Dipnet app proving poplular in first season
It’s just about the midway point for the annual personal-use fishery on the Kenai River. So far, fishing has been a bit on the slow side.
Big pulses of sockeye haven’t yet made their way into the river, but there have been a couple days this week with counts in excess of 30,000 fish. But even if the fishing is slow, the ability to get information about the fishery is anything but. The city of Kenai’s new dipnetting app has proved surprisingly popular, says Dan Castimore, the city’s information technology director.
“We had 123,000 and 5,650 downloads (as of Monday). They’re real good numbers. It’s pretty impressive, actually. I was thinking we’d have maybe 10,000 downloads and we’re well on our way to get there.”
Castimore designed the application, which was a new venture for him. The idea came out of meetings city workers have fairly regularly concerning the fishery. Police Chief David Ross gets the credit for it, though.
“(He) said, 'We should just get a dipnet app,' and I’m not sure if he was serious or joking, but the idea just kind of took off and we went from there.”

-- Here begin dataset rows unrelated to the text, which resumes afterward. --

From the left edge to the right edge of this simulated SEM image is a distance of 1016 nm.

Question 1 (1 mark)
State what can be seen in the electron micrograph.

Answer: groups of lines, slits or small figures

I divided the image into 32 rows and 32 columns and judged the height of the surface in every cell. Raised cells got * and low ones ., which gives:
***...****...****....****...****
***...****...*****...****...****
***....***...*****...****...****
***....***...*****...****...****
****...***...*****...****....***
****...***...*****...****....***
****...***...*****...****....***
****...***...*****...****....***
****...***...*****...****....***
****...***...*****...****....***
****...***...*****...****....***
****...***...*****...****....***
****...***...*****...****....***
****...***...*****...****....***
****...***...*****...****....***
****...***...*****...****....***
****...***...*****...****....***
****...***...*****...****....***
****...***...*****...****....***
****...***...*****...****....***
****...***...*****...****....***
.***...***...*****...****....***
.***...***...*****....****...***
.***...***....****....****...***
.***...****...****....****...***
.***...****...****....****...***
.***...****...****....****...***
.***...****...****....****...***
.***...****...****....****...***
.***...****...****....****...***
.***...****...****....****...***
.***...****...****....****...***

He says they’ve already gotten lots of feedback and made some tweaks to the program, mostly to include more fishing information, including links to the Department of Fish and Game for the latest on commercial openers, which people like to know in order to maximize their chances at netting some sockeye. But even with all that, there’s only so much the app can do.
“The other problem is when people say, 'We want to know the commercial openers.' Well, we have set gillnetting, drift gillnetting, we have openers that are local, we have openers that are local for Kasilof. When you actually go and look at that webpage for commercial openings, it takes some time to read through it and figure out what it’s saying. So unfortunately, it’s not as easy as saying, ‘Hey, the commercial fleet is out tomorrow."
With all those page views and downloads, Castimore says they did have to make some upgrades to the city’s servers, especially considering some of the high-bandwidth features. There are a ton of webcams to watch through the app that show both beaches, parking areas and more.
“Webcams grew out of the app. We’ve had webcams on the fishery since I started here in 2013 and we’ve been adding them. But every camera we’d added previously was for us to use to manage the fishery. So we had cameras on the roads, we had cameras on the parking lots, in areas where we had to worry about problems occurring. We didn’t have any cameras at all that the public would be interested in because it was just never our goal. Our goal was to manage the fishery. So that was the change this year is we’ve actually added cameras that are of interest to the public, and in fact when I looked (Monday) at all the cameras and the viewing history of them, the ones we added this year are the ones that are the most popular.”
Castimore says that while they’ve tried to accommodate useful features for folks participating in the fishery, safety and communication come first. That was evident last week, when users received a push notification regarding a car fire on the south beach. This year’s version of the app was put together relatively quickly through a third-party provider, which limited the number and kind of features available. Castimore says that next year they’ll have more time to build something a little more custom with even more stuff for people to look at, use and communicate with.